See <<comments>> below and at the end.

-----Original Message-----
From: Peter Harrison [mailto:Peter.Harrison@cannock.ac.uk]
Sent: Tuesday, 13 June 2000 20:32
To: micromouse@dcs.rhbnc.ac.uk
Subject: RE: Maze building


At 02:49 PM 6/13/00 +1000, you wrote:

>To summarise:  Three lengths of wall.  "Shorts" are the length of a
peg-maze
>wall, "Mediums" are a wall plus a peg - i.e. 18cm less 1mm tolerance.
>"Longs" are a wall plus two virtual pegs, i.e. 19.2 cm.  Walls are held in
>place by pins sticking downwards near the ends which slot into 3mm holes in
>the plain base.
>

Do you have the short walls locating into the virtual pegs or do they
require pins into the floor? <<All the walls use pins into the floor.>>



presumably, if they were to locate into the floor, you would need a cluster
of four holes in the floor about each peg position. There would be no hole
at the actual peg position.

<<That's right.  Also, around the perimeter they are clusters of only three
holes.  Since they are simple 3mm holes drilled with a "turned backwards"
pedestal (The lightweight tinny sort you can add to cheap electric drills)
and with the use of a template, they take no more than a couple of seconds
each to drill.

The pin separation is 155 mm in every length of wall and the 'diamond
cluster' lies on a 25mm diameter circle centred at the 'virtual post'.
There is no post hole.  This leaves a 'bare' hole in the running surface,
but few if any mice will run with wheels within 6mm of the wall - not
intentionally, anyway!

In shorts and longs, the pins are symmetrically placed.  In mediums they are
displaced by the width of the virtual post.

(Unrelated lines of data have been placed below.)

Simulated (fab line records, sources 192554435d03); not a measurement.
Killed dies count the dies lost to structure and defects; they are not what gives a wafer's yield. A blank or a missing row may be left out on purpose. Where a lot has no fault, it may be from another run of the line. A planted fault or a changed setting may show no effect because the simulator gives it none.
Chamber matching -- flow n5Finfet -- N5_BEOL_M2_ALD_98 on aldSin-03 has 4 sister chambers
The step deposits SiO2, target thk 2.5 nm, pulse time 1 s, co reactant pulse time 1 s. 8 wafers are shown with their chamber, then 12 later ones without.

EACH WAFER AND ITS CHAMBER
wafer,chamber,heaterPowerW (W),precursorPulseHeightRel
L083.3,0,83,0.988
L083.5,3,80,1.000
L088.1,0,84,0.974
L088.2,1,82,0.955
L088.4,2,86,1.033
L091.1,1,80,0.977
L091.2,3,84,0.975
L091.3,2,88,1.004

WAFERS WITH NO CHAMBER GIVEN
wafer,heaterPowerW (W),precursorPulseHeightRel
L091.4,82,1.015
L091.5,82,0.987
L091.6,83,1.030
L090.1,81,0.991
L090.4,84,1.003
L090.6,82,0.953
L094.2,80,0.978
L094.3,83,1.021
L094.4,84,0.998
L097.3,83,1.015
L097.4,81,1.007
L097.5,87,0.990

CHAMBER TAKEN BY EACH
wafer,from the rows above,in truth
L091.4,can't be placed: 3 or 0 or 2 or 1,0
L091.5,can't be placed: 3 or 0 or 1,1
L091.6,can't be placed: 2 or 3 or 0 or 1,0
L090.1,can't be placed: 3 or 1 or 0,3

Short     ---------------------------------
          | O                            O |  167 mm total 
          --------------------------------- 
          6mm        155 mm              6mm

Medium    ------------------------------------
          | O                            O    |  179.5 mm total 
          ------------------------------------ 
          6mm        155 mm               18.5 mm

Long   ---------------------------------------
       |    O                            O    |  192 mm total 
       --------------------------------------- 
       18.5mm        155 mm               18.5mm



             |   |
             | 0 |
-------------+   +--------
           0 |   | 0
-------------+---+--------
               0

            |<25mm>|


(Apologies if you are using a variable pitch font to view this.)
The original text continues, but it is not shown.